Book Review: Robert Burleigh’s The Adventures of Mark Twain by Huckleberry Finn

Posted November 25, 2017 by Kathy Davie in Book Reviews, Children's

I received this book for free from the library in exchange for an honest review. This does not affect my opinion of the book or the content of my review.

Source: the library
Book Review:  Robert Burleigh’s The Adventures of Mark Twain by Huckleberry Finn

The Adventures of Mark Twain by Huckleberry Finn


by

Robert Burleigh


picture book in a hardcover edition that was published by Atheneum Books for Young Readers on March 8, 2011 and has 48 pages.

Explore it on Goodreads or Amazon


Illustrator: Barry Blitt

A standalone biography about Mark Twain as told by Huckleberry Finn.

My Take

Now this would be a handy tome for you writers wantin’ to write dialect for your characters. You can hear Huck’s larnin’ and status so easily through his speech.

Be sure to explore the front endpapers with all those ink sketches of times in Twain’s life. The kids will adore all those splotches! And the “Warning to the Reader” page is quite handy to explore the use of dialect with the kids…if you can figger it out from the variety of fonts and sizes!

The graphics are all awash in pale inks. The color comes in with Huck’s language and sentence structure. And them verbs are all askew as well.

It literally is Huck talkin’ Twain’s life and how it relates to his own. Burleigh slides in some commentary about critics not liking how Huck’s dialogue was written, so undereducated and all as well as Twain’s anger about how blacks were treated. Lots of possible discussions in this.

There’s a very handy list of dates that relate to the important events in Twain’s life at the very end. It could be interesting to match up world events with these years to see what was happening when Twain was. Happening, that is.

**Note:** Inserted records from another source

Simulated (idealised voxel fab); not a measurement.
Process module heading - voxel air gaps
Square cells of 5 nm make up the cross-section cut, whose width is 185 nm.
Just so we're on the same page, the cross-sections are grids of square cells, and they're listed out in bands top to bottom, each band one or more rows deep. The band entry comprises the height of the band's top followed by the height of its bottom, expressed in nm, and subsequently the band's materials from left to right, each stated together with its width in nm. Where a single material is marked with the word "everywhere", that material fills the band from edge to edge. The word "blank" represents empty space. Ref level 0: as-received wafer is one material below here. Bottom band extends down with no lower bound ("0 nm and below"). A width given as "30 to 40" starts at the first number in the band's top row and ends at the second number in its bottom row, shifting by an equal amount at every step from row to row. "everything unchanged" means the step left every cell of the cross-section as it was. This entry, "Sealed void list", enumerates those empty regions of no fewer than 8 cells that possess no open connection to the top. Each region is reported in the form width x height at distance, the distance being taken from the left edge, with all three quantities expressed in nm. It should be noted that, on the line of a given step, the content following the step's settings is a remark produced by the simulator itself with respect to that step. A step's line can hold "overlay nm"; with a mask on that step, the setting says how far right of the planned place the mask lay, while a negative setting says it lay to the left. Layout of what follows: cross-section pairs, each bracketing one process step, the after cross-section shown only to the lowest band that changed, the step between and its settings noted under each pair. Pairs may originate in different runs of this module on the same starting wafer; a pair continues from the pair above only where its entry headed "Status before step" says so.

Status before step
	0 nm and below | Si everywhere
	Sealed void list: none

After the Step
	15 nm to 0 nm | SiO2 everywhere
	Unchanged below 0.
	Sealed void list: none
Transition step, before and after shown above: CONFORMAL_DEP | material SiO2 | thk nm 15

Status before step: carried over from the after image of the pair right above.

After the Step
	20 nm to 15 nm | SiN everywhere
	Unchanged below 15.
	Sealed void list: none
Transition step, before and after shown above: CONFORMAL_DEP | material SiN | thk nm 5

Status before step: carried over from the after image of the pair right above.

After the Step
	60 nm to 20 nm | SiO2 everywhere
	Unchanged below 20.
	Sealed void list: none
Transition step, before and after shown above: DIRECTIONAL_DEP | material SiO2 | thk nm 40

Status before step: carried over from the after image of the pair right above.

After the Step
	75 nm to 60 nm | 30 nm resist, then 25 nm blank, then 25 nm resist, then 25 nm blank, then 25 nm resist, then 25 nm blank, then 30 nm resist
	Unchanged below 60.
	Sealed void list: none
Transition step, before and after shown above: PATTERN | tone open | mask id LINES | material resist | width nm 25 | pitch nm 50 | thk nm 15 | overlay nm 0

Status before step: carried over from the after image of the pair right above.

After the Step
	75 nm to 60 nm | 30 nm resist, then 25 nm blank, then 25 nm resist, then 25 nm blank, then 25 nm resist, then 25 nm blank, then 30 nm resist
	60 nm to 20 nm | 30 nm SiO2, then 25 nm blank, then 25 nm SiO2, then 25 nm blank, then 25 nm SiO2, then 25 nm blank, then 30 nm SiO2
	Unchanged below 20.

All in all, read it. It’s fun to “hear” Huck a’talkin’ away and bringing the time to life.

The Characters

Huckleberry Finn is our naive narrator.

Mark Twain, a.k.a., Samuel Clemens, is the subject of this picture biography. Olivia “Livy” Langdon was Sam’s wife. Susy was Sam’s favorite daughter.

The Cover and Title

The cover is pale with a pale blue river for Huck, barefoot in rolled-up brown trousers, a slingshot in his back pocket, a wide-brimmed and raggedy straw hat, his white shirt with the sleeves rolled up as he poles his way along with that fountain pen, standing on a raft of a book that features Mark Twain himself with the author’s and illustrator’s names below Twain’s portrait. It’s all quite inky looking, especially most of that title at the top with its scratchy font done up in deep blue ink and some of it (along with Huck’s name) in a brown to match Huck’s pants and hair.

The title is exactly that, The Adventures of Mark Twain by Huckleberry Finn, as he remembers Samuel Clemens.